Stop relying on hope-based deployments for your infrastructure. This guide, originally published on devopsstart.com, explores how to build a professional IaC testing pyramid using TFLint, Terraform's native test framework, and Terratest.
Introduction
Most DevOps engineers treat Infrastructure as Code (IaC) like a script rather than software. You write your HCL or YAML, run a terraform plan to see if it looks right, and then pray that the terraform apply doesn't destroy a production database because of a misplaced dependency. This "hope-based deployment" strategy works when you're managing three servers, but it fails catastrophically at scale. In environments with >100 modules across multiple clouds, a single typo in a variable can trigger a cascade of resource deletions.
Testing IaC is fundamentally different from testing application code. You aren't just checking logic in a virtual machine; you're interacting with real cloud APIs that have latency, rate limits and cost implications. To solve this, you need a structured approach that moves from fast, cheap checks to slow, expensive validations.

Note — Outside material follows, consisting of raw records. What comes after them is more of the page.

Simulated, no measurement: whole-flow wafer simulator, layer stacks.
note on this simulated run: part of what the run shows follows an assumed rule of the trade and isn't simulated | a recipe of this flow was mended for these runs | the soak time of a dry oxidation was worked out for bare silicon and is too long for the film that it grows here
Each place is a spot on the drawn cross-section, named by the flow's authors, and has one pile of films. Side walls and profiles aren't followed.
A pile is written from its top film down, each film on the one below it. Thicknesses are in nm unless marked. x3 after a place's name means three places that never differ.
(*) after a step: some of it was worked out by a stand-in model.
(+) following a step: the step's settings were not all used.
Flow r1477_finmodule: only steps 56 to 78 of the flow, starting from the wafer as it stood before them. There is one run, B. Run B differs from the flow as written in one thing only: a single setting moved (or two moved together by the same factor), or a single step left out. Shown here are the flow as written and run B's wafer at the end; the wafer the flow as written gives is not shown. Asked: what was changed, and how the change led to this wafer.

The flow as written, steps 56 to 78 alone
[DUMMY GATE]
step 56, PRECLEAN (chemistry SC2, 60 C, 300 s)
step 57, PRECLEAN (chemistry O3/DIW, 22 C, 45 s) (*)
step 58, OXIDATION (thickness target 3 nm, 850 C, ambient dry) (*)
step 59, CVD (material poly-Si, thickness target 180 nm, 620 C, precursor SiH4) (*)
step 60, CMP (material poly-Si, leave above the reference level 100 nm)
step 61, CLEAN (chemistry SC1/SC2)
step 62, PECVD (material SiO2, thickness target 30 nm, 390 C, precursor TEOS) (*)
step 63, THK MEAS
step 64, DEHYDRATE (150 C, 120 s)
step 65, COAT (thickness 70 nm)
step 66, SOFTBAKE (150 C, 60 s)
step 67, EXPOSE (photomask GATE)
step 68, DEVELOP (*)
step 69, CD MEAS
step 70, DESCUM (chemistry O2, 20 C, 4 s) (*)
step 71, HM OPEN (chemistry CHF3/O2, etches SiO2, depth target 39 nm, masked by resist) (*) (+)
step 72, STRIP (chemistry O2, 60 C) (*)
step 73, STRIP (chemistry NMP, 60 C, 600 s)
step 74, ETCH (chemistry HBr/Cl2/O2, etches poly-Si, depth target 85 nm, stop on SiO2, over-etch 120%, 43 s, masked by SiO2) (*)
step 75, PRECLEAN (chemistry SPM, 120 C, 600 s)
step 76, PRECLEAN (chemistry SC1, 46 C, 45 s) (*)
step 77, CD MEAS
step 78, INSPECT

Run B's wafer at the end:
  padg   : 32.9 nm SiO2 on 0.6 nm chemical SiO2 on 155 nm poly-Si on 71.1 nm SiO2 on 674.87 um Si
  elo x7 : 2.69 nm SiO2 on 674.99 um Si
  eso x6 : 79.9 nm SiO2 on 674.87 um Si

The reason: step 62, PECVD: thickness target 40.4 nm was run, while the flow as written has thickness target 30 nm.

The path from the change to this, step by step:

In this guide, you'll learn how to implement a professional IaC testing pyramid. We will move from static analysis and linting to the native terraform test framework introduced in Terraform v1.6.0, and finally to full integration testing with Terratest. By the end, you'll have a blueprint for a CI/CD pipeline that catches security vulnerabilities and logic errors before a single cloud resource is actually provisioned.
The IaC Testing Pyramid: Static Analysis and Linting
The base of your testing pyramid must be static analysis. These tests are fast because they don't require a provider connection or a cloud account. They analyze the code as text or an abstract syntax tree. If you rely solely on integration tests, your feedback loop will take 20 minutes per commit and your cloud bill will spike.
The first line of defense is terraform validate. Built into the core binary, it checks for internal consistency, such as whether you've omitted required arguments or used invalid attribute names. However, validation is not linting. To ensure your code follows best practices, you need tflint. It catches provider-specific errors that terraform validate misses, such as using an invalid EC2 instance type for a specific AWS region.
Beyond syntax, you need security scanning. Tools like checkov or tfsec scan your code for common misconfigurations, such as S3 buckets with public read access or security groups allowing SSH (port 22) from 0.0.0.0/0. This is where you prevent the security incident before it becomes a ticket.
# Install tflint and checkov via Homebrew
brew install tflint
brew install checkov
# Initialize tflint to download required plugins
tflint --init
# Run tflint to check for provider-specific issues
tflint
# Example tflint output:
# Error: aws_instance.web.instance_type is not a valid instance type in us-east-1
# /main.tf:12:24
# Run checkov to scan the current directory for security vulnerabilities
checkov -d .
# Example checkov output:
# Check: CKV_AWS_20: Ensure S3 bucket has block public access settings
# File: /s3.tf:5-15
# Result: FAILED
By integrating these tools into a pre-commit hook or the first stage of your GitHub Actions pipeline, you ensure that only clean code reaches the planning phase. This reduces the cognitive load on reviewers and stops obvious errors from ever hitting the cloud API. For more details on official standards, refer to the HashiCorp Terraform documentation.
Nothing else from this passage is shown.